He also wrote, “In waiting until the last moment to call an election, Morrison is, in part, waiting for something to happen. It is still possible that events arrive that make his confected approach seem an appropriate and organic approach to the world as it is. After all, he just got one, in the form of the speech from ASIO chief Mike Burgess warning of foreign interference in our elections. The Chinese laser incident was perhaps another, and Russia might yet provide one more.”

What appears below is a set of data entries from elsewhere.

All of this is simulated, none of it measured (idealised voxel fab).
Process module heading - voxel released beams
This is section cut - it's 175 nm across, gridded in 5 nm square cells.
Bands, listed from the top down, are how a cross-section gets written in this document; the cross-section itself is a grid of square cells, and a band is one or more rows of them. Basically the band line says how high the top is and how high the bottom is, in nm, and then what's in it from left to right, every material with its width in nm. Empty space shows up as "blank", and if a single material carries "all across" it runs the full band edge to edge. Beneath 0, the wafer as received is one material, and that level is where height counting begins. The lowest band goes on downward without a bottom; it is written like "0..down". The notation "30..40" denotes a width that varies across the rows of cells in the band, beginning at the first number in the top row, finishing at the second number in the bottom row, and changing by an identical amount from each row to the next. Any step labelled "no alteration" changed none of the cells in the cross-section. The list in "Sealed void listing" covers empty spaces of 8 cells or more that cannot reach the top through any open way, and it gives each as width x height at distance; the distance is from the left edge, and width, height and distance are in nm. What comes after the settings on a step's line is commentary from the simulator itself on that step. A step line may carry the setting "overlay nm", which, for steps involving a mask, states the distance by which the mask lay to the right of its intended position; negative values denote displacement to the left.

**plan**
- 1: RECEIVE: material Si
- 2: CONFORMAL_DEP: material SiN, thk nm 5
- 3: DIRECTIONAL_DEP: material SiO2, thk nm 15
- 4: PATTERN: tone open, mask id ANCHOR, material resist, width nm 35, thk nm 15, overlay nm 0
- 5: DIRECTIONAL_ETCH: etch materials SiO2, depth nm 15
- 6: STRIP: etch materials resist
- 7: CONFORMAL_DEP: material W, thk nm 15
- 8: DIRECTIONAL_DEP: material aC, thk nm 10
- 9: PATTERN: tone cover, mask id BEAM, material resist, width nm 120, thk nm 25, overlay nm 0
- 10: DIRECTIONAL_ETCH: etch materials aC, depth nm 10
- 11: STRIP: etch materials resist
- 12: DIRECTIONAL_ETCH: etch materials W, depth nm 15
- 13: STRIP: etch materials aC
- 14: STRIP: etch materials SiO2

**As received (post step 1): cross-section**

In Nine newspapers, David Crowe argued the Government was seeking to play on anxieties that were not confined to defence and national security. “Australians will be told competing for horror stories in the coming election campaign to tap into genuine anxiety about events close to home and around the world. Prime Minister Scott Morrison and Opposition Leader Anthony Albanese both want voters to worry about the future to convince the community their opponent is a risk.
“The latest Resolve Political Monitor suggests the Labor leader has a more compelling tale. Morrison and his cabinet ministers have been assuring Australians they have a plan for the economic recovery that will deliver stronger growth, more jobs and a better standard of living. Voters are not so sure. The new survey shows lower confidence compared to the moment of sunshine before the Omicron variant swept through the community, and it shows many workers do not expect to see their incomes grow at all this year.
“So when Albanese tells voters they need a change of government to help lift wages and tackle the cost of living, his message touches real anxiety about the years ahead. The outlook index in the Resolve Political Monitor sums up these concerns. Based on whether people feel the national outlook is getting better or worse, the index stood at 110 points in October but fell during Omicron and landed at 88 points in January. It rose to 96 in February but remains lower than at any point since winter. This is a worried electorate that does not trust government claims about sunny days ahead.”
Michelle Grattan also sought to explain why Scott Morrison had shifted from the Coalition’s potential strength on the economy to national security. “A crisis gives the PM a potent new focus. As Paul Kelly observes in his just-published book Morrison’s Mission: How a beginner reshaped Australian foreign policy, “Morrison’s character is that of a compulsive political activist. He is always on the move, talking, travelling, doing.”
“Labor is leading comfortably in the polls, but for Anthony Albanese, the Ukraine crisis presents, at the very least, a political challenge. This is not a matter of a wedge – no one can suggest any lack of bipartisanship over Ukraine. Labor was immediately and solidly behind the initial sanctions, and Albanese will ensure it will continue in step with the government. But such a major conflict, even one far removed and in which we are not directly involved, changes the domestic atmosphere and plays to the status quo”.
How the switch to defence and national security and the rising atmosphere of threat from the Russian invasion of Ukraine plays for Scott Morrison’s re-election strategy will become more apparent over the coming weeks. But the initial soundings from opinion polls at the early stages of the national security campaign are not promising for the Coalition.